Opportunity in the Cloud

Editors’ note

Marc Benioff founded salesforce.com in 1999, and is regarded as the leader of what he has termed “The End of Software.” He has been widely recognized for pioneering innovation with honors such as the 2007 Ernst & Young Entrepreneur of the Year award. He was appointed by President George W. Bush as the Cochairman of the President’s Information Technology Advisory Committee and served from 2003 to 2005. He also authored The Business of Changing the World and Compassionate Capitalism. Prior to launching salesforce.com, Benioff spent 13 years at Oracle Corporation from 1986 to 1999. In 1984, he worked as an assembly language programmer in Apple Computer’s Macintosh Division. He founded entertainment software company Liberty Software in 1979 when he was 15 years old. Benioff received a Bachelor of Science in Business Administration from the University of Southern California in 1986.

Company Brief

Salesforce.com is a publicly traded company that is the market and technology leader in enterprise cloud computing. The company’s portfolio of Salesforce CRM applications allows companies to collaborate and communicate with their customers across sales, marketing, and service functions, and their Force.com Platform enables customers, partners, and developers to quickly build powerful business to run every part of the enterprise in the cloud. As of April 2009, salesforce.com manages customer information for approximately 59,300 customers including Allianz Commercial, Dell, Dow Jones Newswires, Japan Post, Kaiser Permanente, KONE, and SunTrust Banks.

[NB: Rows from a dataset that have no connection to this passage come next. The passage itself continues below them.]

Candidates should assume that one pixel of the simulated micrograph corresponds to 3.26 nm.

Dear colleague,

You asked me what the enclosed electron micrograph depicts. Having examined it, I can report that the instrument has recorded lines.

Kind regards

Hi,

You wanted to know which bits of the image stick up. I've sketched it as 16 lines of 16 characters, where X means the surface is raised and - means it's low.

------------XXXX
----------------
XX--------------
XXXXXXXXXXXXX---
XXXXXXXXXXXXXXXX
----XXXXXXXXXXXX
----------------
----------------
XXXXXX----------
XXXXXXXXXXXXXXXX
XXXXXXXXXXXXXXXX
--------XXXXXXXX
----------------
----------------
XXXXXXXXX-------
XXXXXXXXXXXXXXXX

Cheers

How do you define an entrepreneur and what makes an innovator successful?

True entrepreneurs see the world for what it could be instead of seeing it as it is. Entrepreneurs are optimists at heart. They have to be passionate, unreasonable, and even a bit crazy, but this is what gives them the permission to put everything on the line, the power to do things differently, and the ability to make amazing contributions.

What makes innovators successful is having a new and compelling vision. Success results from more than being a visionary, though. Entrepreneurs must unite others behind their vision and engage them in the cause. Entrepreneurs can never succeed alone. It is only through collaboration and constant iteration that entrepreneurs can execute good ideas and turn them into meaningful solutions that can change the world.

What policy most helps entrepreneurs, and what most hurts them?

The fact is the only stimulus that entrepreneurs can really rely on won’t come from the government. Stimulus has to come from an entrepreneur’s own efforts. This is the only policy that is available and applicable in any time. There are some legal barriers that can make it more challenging than necessary to start a business. We can always do more to fund education and create policies that specifically encourage individuals to start businesses. This makes sense for everyone as encouraging entrepreneurship is pivotal to creating jobs and long-term stability. Entrepreneurs play a more important role in creating jobs than big business, science, or the government.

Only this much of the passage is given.